The IEEE 2018 World Congress on Services held in San Francisco, CA during 2-7 July was a jamboree of sorts. It included the BigData Congress as well as Cloud, Edge, ICCC (Cognitive Computing), ICIOT (Internet of Things), ICWS (Web Services) and SCC (Services Computing) parallel sessions. I was privileged to present a work-in-progress paper related to personalization of travel recommendations using social media analysis in one of the BigData sessions. The basic concept of the recommendation system is to mine a user’s social media content (like twitter feed) and use that data to predict the user’s places of interest categories (like museum, parks, restaurants, buildings, etc.) in the travel domain. This personalized places of interest recommendation would provide the user with a list of locations they might want to visit in a given city or place.
The first keynote at the Congress was delivered by Dr Raj Reddy (Carnegie Mellon University) who spoke on ‘Impact of AI on Services Industry’. The services industry comprises tasks that are human intensive, involve product development, or are services themselves like [X]aaS (like Saas, PaaS, IaaS). AI can be help in these operations with continuous monitoring, anomaly detection, and other such tasks. The “Sense-Think-Act” AI paradigm is useful in the services domain whereby intelligent assistants can be used to automate many routine tasks. He further explained that there are two types of intelligent agent technologies that assist AI enabled applications: cognition amplifier and guardian angel. A cognition amplifier anticipates what the service provider is trying to do and assists in completing the task with less effort. A guardian angel provides immediate warning and help in a given situation when it anticipates trouble. Both these agents are personalized and mass customized as part of KaaS (knowledge as a service). They are connected to various sensors and data sources and can provide the assistance, warning, or help based on their evaluation of the current situation of the user or the user’s surroundings.

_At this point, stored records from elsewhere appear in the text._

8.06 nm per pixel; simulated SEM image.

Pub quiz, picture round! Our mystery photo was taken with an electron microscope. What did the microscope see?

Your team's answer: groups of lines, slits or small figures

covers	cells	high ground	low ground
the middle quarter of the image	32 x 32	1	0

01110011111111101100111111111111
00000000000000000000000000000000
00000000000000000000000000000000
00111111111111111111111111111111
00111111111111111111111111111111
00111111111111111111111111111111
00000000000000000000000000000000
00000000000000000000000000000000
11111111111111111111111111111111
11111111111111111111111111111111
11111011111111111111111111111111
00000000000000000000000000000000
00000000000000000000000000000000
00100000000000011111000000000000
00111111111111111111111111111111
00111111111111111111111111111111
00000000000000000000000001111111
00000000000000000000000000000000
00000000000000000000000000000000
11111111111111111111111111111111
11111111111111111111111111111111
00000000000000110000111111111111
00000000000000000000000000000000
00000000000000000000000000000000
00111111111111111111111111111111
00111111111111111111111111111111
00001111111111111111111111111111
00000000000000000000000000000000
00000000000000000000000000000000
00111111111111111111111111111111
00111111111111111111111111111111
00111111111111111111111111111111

Dr Reddy was quick to point out that AI was not created to replace humans. The media has created much hype around AI terms like “deep learning” and “neural networks” thereby increasing expectations and possibilities. However, the fact remains that AI has given us possibilities to do things we couldn’t previously do especially in the area of “pattern recognition” which is what “deep learning” is all about.
An issue that crops up when talking about AI is job loss. Any revolution leads to loss of jobs and the government/ industry needs to have policies in place to handle such a situation. Job loss is not a tech issue but rather a political issue.
The 2010 stock market crash drives home the fact that AI is not infallible. AI is merely a toolkit and it is humans who determine how and where and when it is used. AI is merely an assistant and can never be the master.
IBM Researcher Dr C. Mohan delivered the second keynote which dealt with blockchains. He explained the concept of blockchain as a distributed ledger and then went on to differentiate it from cryptocurrencies. Blockchains as a database management system has many advantages.
One of the main benefits that blockchains bring to database management systems is security and prevention of data loss. 72% of security issues are caused by organizational failure and people failures (that is, failure to fully implement purchased security product). He emphasized the need to move from “security” to “assurance”.
Security is a way to actively protect assets (data and applications) from internal and external threats and attacks, and to provide an environment where clients interact in a secure way. Security assurance is a way to gain justifiable confidence that infrastructure and applications will consistently demonstrate one or more security properties and operationally behave as expected, despite failures and attacks. Assurance is a much wider notion than security. It includes methodologies for collecting and validating evidence supporting security properties (like audit, certification, compliance).
Dr Mohan also stressed the need to develop standards in the blockchain space. Currently different organizations are pursuing different methods with regard to database, transaction, encryption, virtualization, consensus, etc. Blockchains are already being used in areas like smart contracts, derivatives processing, e-governance, healthcare, supply chain management, and provenance management
Dr Mohan makes his treasure trove of presentations, videos, etc. freely available at http://bit.ly/CMbcDB
Postscript: I had visited San Francisco during Spring 2015 and had seen many of its attractions. The venue of this Congress was the Grand Hyatt hotel but I was staying at a hotel 10-minutes walking distance away. The walk put me in direct contact with the “homeless” reality that plagues San Francisco. Though I had seen some level of poverty in the streets on my earlier visit, this time the experience was overwhelming. What role does technology have in creating such a scenario? Or is it just a political issue? What role can technology play in reducing homelessness and income inequality?
In a CNN news article (https://money.cnn.com/2018/07/31/news/stitch-fix-founder-ceo-katrina-lake-interview/index.html ) titled “She’s 35 – and runs a $3 billion company” Stitch Fix Founder Katrina Lake says one thing she has realized is that her role as CEO goes far beyond boosting the bottom line. She says, “I think it really forces you to think more about what is the culture that I’m creating, what is the impact that I’m having.” Having an impact would necessarily mean keeping people (and the environment) at the center of decisions, not the bottom line.